It said the new ‘Hyundai Assurance Program’ in the US, which provides free unemployment insurance for finance contracts, had helped spur sales in depressed market conditions.


The programme has since been copied by other automakers both in the US and elsewhere.


Hyundai posted a net profit of KRW1.44 trillion, down 14% year on year for calendar year 2008. Full-year sales rose 5.1% to KRW32 trillion.


Hyundai officials said production and earnings would slowly gain pace from the second quarter of this year.


“Given the severity of the economic slowdown, Hyundai performed relatively well but that’s largely thanks to the windfall gains from a weak won,” HMC Investment Securities research head Lee Jong-woo told Reuters.


“From the second quarter, we expect global governments’ economic stimulus measures and support plans for the auto industry to have some positive effect,” chief financial officer Chung Tae-hwan told the news agency at a results presentation.

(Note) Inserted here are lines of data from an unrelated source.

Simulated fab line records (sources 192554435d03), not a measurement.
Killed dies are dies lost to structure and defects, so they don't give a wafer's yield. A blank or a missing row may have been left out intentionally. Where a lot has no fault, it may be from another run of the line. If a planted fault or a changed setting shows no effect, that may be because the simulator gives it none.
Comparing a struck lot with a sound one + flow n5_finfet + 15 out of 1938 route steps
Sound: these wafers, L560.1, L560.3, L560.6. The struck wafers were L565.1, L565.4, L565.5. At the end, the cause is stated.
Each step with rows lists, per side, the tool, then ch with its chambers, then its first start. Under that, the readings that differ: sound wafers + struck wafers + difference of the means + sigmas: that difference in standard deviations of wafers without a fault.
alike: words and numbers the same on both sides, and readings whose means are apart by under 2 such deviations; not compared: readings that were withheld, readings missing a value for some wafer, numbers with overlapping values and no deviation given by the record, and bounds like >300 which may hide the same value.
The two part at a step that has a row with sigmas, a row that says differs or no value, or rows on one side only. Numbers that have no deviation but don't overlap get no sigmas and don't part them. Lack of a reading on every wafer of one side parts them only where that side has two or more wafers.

South Korea will cut taxes by 70% to customers who replace old cars with new from next month. Hyundai this week raised its 2009 sales growth target for China 11% after tax cuts for small cars and economic stimulus packages there boosted sales.


“From the second quarter, we expect economic stimulus measures and support plans in some nations for the auto industry to have some positive effect on the sector,” Chung added.


He added that Hyundai has targeted a US market share of over 5% compared to an accumulated 4.3% in the first quarter.


Chung had earlier denied that Hyundai was interested in a stake in General Motors if it went bankrupt and was put up for sale.


“We don’t have such a plan even though the US market is very important to Hyundai Motor,” he told Dow Jones Newswires.


Hyundai and affiliate Kia operate two auto assembly plants in the southern US.